Take a look at this video:
It shows a ball following a curved path because of magnus effect. This is a 2D video. Every frame of this video is a projection of the objects in front of the camera on a 2D plane (the film of the camera).
Is it possible to extract the positions of the ball in 3d space from this video?
It certainly is. That’s exactly what you’re doing while you’re watching this video. You can intuitively infer that the ball is going away from the camera.
How do we do that?
We observe that the ball is diminishing in size. This tells us that the distance of ball from us is increasing. This fact gives us a way to deduce the depth of the ball in this video. Initially the ball is about 1m away (even if we get this wrong, the shape of the path in 3D space won’t be distorted, it’ll just be scaled by the factor of our error). If the size of the projection is one-third in a later frame, we can deduce that the ball is 3m away from camera at the instance of that frame. That’s one of the three coordinates we need to plot the path of the ball.
Extracting Data From The Video
First of all we extract the 2D coordinates of the image of the ball in frame. I made a custom tool for this task:
It allows you to mark the position of the ball for the frames of the video. If the marker doesn’t perfectly fit the ball image, you can specify one of the 8 directions for sub pixel interpolation, to account for the offset between the ball and the marker. I collected two data points for each frame. One with the marker just bigger than the ball image, and the other with marker just smaller than the ball image, and used the average of those two values for further calculations.
This tool gave me a list of the ball image position and size for each frame.
How do we get the rest of the coordinates?
Assume a cartesian space with origin at camera, x-axis going to the right, z-axis in the direction of camera, and y-axis deduced relative to previous two (almost vertical, since camera is pointing just above the horizon). Imagine a plane parallel to the y-z plane going through the ball. The distance from this plane from the y-z plane is the x coordinate of the ball.
The ratio of this distance to the size of the actual ball will equal the ratio of length of black segment (in the above picture) to the size of the image of the ball (the image is similar to the plane going through the ball and parallel to x-y plane). Here’s our x-coordinate. We can find y-coordinate similarly. z-coordinate can be calculated using pythagorean theorem.
Visualization of the data
I used blender for this task. Here’s the result:
As you can see, the curvature is very mild.

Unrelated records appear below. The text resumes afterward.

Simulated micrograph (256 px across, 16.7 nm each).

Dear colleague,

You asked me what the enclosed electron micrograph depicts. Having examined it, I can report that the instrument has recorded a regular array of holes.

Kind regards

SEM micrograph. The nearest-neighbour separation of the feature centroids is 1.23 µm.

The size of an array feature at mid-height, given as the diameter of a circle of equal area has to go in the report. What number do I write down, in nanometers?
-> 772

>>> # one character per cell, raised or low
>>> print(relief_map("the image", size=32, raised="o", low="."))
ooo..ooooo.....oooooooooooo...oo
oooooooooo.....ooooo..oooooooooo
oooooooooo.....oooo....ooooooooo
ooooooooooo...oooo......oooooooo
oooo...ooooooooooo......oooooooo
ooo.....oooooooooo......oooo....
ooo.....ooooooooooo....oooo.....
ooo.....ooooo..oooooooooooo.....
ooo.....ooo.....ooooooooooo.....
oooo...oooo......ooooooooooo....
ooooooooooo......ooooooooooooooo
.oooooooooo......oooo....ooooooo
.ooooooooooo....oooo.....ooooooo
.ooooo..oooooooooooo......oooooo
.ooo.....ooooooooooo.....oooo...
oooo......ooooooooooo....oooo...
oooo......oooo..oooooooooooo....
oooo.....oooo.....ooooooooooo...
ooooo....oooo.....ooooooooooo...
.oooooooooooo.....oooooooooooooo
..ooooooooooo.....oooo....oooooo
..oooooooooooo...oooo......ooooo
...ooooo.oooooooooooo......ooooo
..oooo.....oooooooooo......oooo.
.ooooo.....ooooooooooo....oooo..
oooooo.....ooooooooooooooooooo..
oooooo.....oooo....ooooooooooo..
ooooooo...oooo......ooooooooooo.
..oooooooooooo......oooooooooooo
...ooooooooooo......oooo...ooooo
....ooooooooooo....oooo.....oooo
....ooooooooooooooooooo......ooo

- I had to skip the first couple of frames since the foot was blocking the view.
- Another thing that I had in mind was calculating the velocity, acceleration and visualizing the components of the force on the ball, but the error was too high (inversely proportional to size of the image of ball) to extract any meaningful quantitative data.
- The z coordinate of the ball near the end was around 33m, which makes sense wrt the size of a soccer field.
Let me know if you would like to see an article going into the implementation details
See you later.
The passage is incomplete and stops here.